Well. They are headed back to Colorado. Sigh. Can you guess where we are eager to get to? Maria wants to be in the company of her bestest friends as soon as possible. Oh dear. Even now she has teared up again. I hear her telling Alex, in her saddest small voice, of her heartache. My heart aches too. I already miss our favorite dude and his awesome family.
Thursday, October 07, 2010
I miss you. Your cat misses you. Maria misses you. Alex smiled broadly this morning when he heard that you come home in one more day. Your dad misses you. William misses you. Did I mention your cat misses you?
Ferris was visiting me and Geoff this morning. Early this morning. Around four AM he was climbing all over my face and covering me with his special nose kisses. His purring was making the bed shake. I picked him up and put him on Geoff, and two seconds later, in the dark, I heard your dad laughing. Those special nose kisses tickle. A lot. Then the epicenter of the bed shaking would move back to my side, and I would have Ferris diving his head in to my hand, pawing away at the covers, then looking for my nose again.
Ferris is a funny kitty. I think he is good kitty, because of you. You take good care of him, and he has learned to be a trusting and affectionate little guy, under your tender and playful care. I wonder if he will look much bigger to you since you have been at camp. I wonder what other differences you might notice when you get home.
I am so sorry we did not send you away with two pair of shoes, or least one pair of waterproof shoes. It has rained all week here, so I can only imagine how much wetter and colder it has been in the mountains.
Maria wants us to save everything for your return. We had pizza for dinner, and she insisted we save you a slice. She got some cookies yesterday, and she is saving those too. She got three cookies and she did not eat a single one. And she chose not to watch a movie last night, because she wants to wait until you can watch with her. She has been counting the days until your return. She wants you to have a special dinner when you are home.
I hope the camp food has been as good as they promised. I hope you have been warm and comfortable, yet still reveling in discoveries and interesting challenges. I hope your camera is working. I cannot wait to hear camp stories, to see how your fez held up, to learn if they still tell ghost stories around the campfire. I hope you have had a good time.
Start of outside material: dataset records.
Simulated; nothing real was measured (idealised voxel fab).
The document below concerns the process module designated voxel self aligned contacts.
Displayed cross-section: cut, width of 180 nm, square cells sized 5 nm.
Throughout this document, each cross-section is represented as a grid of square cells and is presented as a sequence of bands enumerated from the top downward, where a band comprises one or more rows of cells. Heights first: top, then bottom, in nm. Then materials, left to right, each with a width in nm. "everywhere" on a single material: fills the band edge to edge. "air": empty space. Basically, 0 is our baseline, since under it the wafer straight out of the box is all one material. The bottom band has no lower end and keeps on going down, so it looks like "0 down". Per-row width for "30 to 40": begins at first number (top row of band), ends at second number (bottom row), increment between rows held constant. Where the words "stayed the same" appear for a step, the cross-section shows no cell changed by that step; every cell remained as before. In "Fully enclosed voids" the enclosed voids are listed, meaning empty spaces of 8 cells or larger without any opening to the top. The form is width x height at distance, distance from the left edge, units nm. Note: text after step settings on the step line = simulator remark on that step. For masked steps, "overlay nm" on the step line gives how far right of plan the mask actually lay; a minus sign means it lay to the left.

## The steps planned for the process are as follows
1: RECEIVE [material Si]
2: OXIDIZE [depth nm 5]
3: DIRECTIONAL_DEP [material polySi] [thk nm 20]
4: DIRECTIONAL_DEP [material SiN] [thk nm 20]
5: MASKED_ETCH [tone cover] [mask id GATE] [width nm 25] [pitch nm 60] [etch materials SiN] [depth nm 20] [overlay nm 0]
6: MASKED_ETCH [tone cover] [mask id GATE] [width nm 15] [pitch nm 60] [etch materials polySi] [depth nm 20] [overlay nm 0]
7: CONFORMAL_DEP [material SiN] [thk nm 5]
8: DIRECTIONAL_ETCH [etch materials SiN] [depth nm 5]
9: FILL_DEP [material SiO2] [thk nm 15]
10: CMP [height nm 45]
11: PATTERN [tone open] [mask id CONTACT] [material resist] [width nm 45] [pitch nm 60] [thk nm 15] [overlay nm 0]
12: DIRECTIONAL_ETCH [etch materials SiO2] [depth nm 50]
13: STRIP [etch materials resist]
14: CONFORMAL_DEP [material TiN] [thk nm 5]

I missed you the moment you stepped on the bus. I learned I am the kind of mom that wants to be with you all the time, so I can enjoy your adventures and see your happiness, and maybe too so I can look out for you, when you need it. But your week away is almost up, and hey! you must be doing great. Must be that my smart and responsible, diligent, and humorous Max is more than capable of looking out for himself, and having his very own adventures.
I always will want to be around you Max, but I see how your adventures and the paths you take will not always be with me, and this is good, exciting, wonderful. My children continue to teach me. I am a fortunate woman. I still miss you though. So does Ferris.
Monday, October 04, 2010
Max and Ferris.
Feeding the little goats.
Maria riding Pal, her favorite pony.
The hay ride.
Max, William, Alex and Tutu-Ruth.
Nick and Izzy, aunt Holly and Maria.
Fun in the country.
Sunday, October 03, 2010
With conviction and confidence, Alex faces the ride ahead.
This summer Alex and I got new bicycles. The distance to his school is just slightly too long for walking in a hectic AM, and my mornings are just slightly too hectic getting Max and Maria too their place of higher learning, for giving rides. So we decided to get Alex his own ride, and I offered to join him in a couple of cycling practice runs, to get the route down, and warm up before the new school year.
Our family cycling experience over the years has varied from sporadic to non-existent. In a family of six, with a five-year old in the mix, the skills are varied. And more significantly: I do not like traffic, hills, (down or up), and mild agoraphobia may also factor in.
Offering to ride with Alex, in my mind, was a flipping big deal. Brave. Daring. Humbling.
1. Traffic: Why are drivers so reckless, distracted, and self-absorbed?
2. Hills-down: Why are hills-down so down, and fast, and woooosh?
3. Hills-up: Why are hills-up, so very much longer than the down ones, and why must they humble me, my thighs, my heart, my sweat glands?
4. The Flat-World: Some people think the world is flat. They may be right. This concerns me.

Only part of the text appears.